On 31-Aug-07, at 7:13 AM, Yonik Seeley wrote:
> On 8/30/07, Chris Hostetter <hossman_lucene fucit.org> wrote:
>>> example/solr/conf/solrconfig.xml:
>>>
>>>
<maxBufferedDocs>1000</maxBufferedDocs>
>>>
>>> Anyone else thinks that this might be a tad
high? lucene ships
>>> with MBD==10.
>>
>> A lot of the settings in the orriginal example
config/schema came
>> from one
>> particular index we had at CNET ... i think it
would makes sense
>> to change
>> almost any settings that have a hardcoded default
in code to match
>> the
>> hardcoded default.
>
> I don't think Solr should necessarily use the same
defaults as Lucene.
> An MBD of 10 performed much worse for the average Solr
collection.
> In the next release, I think the default should be to
flush by memory
> (prob at 32MB level) since it will give good
performance at reasonable
> memory usage regardless of document size.
I agree that flush by mem is the best option, but I wasn't
sure if
we'd end up doing a release before lucene 2.3 or not.

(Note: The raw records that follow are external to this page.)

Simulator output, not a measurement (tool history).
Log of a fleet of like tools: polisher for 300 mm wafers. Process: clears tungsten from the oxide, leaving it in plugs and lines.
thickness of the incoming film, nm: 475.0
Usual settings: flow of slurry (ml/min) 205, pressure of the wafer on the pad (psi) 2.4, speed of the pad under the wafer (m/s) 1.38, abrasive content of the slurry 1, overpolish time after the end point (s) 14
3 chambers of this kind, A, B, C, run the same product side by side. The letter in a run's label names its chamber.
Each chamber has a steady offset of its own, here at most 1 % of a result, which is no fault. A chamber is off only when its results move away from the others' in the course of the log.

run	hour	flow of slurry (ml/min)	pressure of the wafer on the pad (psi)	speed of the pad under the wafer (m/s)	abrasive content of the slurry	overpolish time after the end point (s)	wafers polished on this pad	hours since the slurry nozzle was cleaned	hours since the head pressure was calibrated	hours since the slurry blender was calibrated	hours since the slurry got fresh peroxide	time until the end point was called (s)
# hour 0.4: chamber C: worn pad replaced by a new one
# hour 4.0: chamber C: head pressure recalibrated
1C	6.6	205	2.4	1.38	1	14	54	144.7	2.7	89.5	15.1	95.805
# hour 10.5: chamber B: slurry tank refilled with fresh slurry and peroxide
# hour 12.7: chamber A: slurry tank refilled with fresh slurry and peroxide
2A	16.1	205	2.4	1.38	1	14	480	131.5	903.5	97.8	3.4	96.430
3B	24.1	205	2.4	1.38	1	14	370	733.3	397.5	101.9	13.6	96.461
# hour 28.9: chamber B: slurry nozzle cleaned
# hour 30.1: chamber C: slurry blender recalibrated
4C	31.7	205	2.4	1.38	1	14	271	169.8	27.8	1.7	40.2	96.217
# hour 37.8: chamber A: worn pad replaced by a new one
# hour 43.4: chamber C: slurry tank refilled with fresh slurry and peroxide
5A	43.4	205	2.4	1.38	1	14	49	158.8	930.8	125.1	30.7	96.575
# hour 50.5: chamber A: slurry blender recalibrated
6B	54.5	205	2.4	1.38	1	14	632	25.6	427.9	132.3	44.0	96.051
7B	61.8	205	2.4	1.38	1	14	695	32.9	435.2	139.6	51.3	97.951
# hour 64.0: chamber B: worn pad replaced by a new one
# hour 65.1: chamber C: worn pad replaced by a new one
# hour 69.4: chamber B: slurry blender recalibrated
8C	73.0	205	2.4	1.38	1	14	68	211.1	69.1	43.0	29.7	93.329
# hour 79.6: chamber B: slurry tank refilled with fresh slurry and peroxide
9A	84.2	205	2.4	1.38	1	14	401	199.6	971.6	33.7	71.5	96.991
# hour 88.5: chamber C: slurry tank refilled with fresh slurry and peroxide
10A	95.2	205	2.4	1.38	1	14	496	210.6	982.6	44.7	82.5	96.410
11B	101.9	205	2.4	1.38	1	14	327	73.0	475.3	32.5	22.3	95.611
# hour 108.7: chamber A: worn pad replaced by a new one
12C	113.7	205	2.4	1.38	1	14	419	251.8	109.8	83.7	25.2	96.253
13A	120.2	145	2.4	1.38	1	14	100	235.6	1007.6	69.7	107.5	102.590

In general I am okay with the Solr defaults being different
from
lucene defaults (I'd expect library code to be more
conservative).
1000, though, is really big for decent sized docs (like web
pages
with lots of metadata fields). Especially since things like
token
filters for the buffered docs get kept around until they are
flushed
(WhitespaceTokenizer, for instance, allocates 1.2kB of
buffers per
instance). 100, perhaps (assuming it isn't moot)?
-Mike
|